Geophysics is a tool that is pushing forward archaeological understandings of the past both on land and at sea. Although functioning through mathematical algorithms, electrical signals, computer software and data collection, it is also a creative process. It is a form of data rich with possibilities: it offers up perspectives on time in the landscape and the interweaving threads of human actions. Like photography, geophysical images can reflect the moment of collection, the unexpected, the ephemeral. For those who understand the language of geophysics, the work is a process of coaxing out stories; of experimenting with possibilities and meaning.

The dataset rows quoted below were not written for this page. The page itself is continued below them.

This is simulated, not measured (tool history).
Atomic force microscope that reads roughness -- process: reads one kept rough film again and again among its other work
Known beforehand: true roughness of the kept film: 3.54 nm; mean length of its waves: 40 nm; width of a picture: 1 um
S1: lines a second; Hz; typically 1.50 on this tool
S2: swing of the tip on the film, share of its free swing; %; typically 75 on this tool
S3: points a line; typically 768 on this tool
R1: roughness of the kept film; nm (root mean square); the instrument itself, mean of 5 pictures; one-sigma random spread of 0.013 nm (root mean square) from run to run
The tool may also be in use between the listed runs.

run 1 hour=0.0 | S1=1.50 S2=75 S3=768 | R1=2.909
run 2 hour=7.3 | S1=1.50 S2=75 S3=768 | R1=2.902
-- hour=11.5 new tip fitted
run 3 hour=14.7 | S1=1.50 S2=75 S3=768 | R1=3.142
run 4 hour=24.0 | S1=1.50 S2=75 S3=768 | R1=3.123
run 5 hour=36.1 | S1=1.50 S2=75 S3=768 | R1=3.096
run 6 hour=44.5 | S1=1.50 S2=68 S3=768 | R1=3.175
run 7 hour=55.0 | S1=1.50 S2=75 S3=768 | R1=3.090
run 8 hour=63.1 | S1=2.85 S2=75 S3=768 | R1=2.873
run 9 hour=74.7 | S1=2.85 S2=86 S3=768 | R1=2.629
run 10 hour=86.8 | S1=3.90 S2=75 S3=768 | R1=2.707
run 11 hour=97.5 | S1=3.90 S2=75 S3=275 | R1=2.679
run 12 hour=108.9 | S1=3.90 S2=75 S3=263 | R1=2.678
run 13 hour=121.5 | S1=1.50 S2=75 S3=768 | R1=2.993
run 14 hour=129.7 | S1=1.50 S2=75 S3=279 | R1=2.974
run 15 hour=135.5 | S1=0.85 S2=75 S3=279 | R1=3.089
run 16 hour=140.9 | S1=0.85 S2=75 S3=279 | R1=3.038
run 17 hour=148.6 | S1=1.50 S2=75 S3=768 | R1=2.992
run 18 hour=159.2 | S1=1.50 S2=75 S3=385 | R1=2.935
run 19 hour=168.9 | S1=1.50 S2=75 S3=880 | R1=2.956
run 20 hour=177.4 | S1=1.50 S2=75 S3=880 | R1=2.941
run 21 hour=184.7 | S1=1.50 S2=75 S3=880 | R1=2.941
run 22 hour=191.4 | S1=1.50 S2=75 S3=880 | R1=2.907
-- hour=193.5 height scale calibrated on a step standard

An engagement with geophysical data and images can feed the archaeological imagination. An understanding can allow an exploration of time, movement, people, change and landscape, all without breaking the surface. The archaeological imagination allows a storying of landscape that plunges back and forth between surface traces and buried finds and stratigraphies. This can spark further creative practices and processes to reconstruct past landscapes and people. The images generated by geophysical processes can also inspire beyond archaeology, engaging with artistic fascinations with landscape. What these artistic explorations show is how the process of drawing on or from geophysics is yet another way of cogitating what it might mean, of digesting these outputs from the sub-surface realm.
What this exploration of geophysics reveals is that there is no clear-cut distinction between 'art' and 'science', in archaeology or beyond. Instead, it is a matter of working creatively with the rich accumulation of knowledge to 'speculate imaginatively' in our understanding of the earth and ourselves.